For some time (I am too lazy to look up when it was introduced), the Visual Studio linker has supported a feature known as delay-loading. But why can't you use this feature to delay-load a function from kernel32? It would be very handy: If you write

if (CurrentWindowsVersionSupportsKernelFunctionXyz())
{
  Xyz(...);
}

the program fails to load on versions of Windows which do not support the function Xyz because the Win32 load rejects loading a module that contains unresolved references. On the other hand, if you could mark kernel32 as delay-loaded, then the code above would work, since the call to Xyz would be redirected to a stub that calls GetProcAddress. Since the GetProcAddress is performed only when the code path is hit, the loader won't complain at load time. But if you try to delay-load kernel32, the linker gets upset at you. Why won't it let me delay-load kernel32?

The linker delay-load feature operates on the DLL level, not on the function level. When you put a DLL on the /DELAYLOAD list, the linker changes all calls to functions in that DLL into calls to linker-generated stubs. These stubs load the target DLL, call GetProcAddress, then resume execution at the target function.

Since the delay-load feature operates on the DLL level, if you put kernel32 on the delay-load list, then all calls to functions in kernel32 turn into calls to stubs.

And then you are trapped in this Catch-22.

When a function from kernel32 gets called, transfer goes to the stub function, which loads the target DLL (kernel32) to get the target function. Except that loading the target DLL means calling LoadLibrary, and finding the target function means calling GetProcAddress, and these functions themselves reside in kernel32.

Now you're trapped. To load kernel32, we need to call LoadLibrary, but our call to LoadLibrary was redirected to a stub which... calls LoadLibrary.

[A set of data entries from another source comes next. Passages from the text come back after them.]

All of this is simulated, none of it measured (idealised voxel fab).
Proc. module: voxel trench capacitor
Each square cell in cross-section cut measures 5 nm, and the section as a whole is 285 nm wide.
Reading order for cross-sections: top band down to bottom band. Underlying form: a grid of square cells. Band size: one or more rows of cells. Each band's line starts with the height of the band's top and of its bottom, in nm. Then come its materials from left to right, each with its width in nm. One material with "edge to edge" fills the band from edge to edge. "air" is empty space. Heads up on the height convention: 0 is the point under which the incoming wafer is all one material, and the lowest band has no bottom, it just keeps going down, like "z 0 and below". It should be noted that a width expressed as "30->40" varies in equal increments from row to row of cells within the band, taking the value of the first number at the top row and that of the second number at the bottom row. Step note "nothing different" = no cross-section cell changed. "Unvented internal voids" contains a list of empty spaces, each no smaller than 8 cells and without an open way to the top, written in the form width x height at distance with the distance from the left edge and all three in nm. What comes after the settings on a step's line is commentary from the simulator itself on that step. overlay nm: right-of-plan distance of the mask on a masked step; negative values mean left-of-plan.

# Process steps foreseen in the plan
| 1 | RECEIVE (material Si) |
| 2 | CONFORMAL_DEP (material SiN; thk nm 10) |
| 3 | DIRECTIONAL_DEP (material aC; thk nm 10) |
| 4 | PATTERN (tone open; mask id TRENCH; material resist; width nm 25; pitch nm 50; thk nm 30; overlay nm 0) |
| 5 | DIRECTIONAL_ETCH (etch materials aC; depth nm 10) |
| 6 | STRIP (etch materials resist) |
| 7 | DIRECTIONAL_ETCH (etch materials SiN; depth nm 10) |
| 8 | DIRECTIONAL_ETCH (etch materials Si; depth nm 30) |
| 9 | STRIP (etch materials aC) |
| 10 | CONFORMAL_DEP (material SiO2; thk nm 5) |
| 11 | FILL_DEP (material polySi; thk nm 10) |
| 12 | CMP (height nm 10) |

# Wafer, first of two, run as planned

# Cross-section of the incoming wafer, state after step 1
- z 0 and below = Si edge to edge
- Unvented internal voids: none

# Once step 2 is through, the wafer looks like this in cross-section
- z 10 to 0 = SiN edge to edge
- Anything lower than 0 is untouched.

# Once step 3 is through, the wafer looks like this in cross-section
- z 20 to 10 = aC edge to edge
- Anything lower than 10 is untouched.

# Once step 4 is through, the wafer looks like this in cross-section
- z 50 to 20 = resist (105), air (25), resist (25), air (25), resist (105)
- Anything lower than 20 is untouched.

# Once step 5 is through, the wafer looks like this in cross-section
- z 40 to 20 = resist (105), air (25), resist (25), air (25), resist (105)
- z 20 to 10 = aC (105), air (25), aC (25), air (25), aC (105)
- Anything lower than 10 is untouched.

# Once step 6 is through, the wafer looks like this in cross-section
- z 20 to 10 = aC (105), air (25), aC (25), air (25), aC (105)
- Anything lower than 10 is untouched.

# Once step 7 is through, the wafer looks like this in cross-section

Sure, the linker folks could have added special casing for kernel32, say, having a list of core functions like InitializeCriticalSection which are never delay-loaded and always go directly into kernel32. But that's really out of scope for the /DELAYLOAD feature, whose purpose is not to make it easier to call functions which might not be there, but rather to assist in application startup performance by avoiding the cost of loading the target DLL until a function from it is called. If there were functions that went directly into kernel32, then the stated purpose of delay-loading fails: that import of InitializeCriticalSection forces kernel32 to be loaded when the module is loaded, completely contrary to the aim of delay-loading to avoid loading kernel32 at module load time.

Now, it's certainly a nice feature to be able to perform delay-loading on a per-function level, in order to make it easier to write code which changes behavior based on the current version of Windows, but that's a different problem from what the /DELAYLOAD switch was created to solve.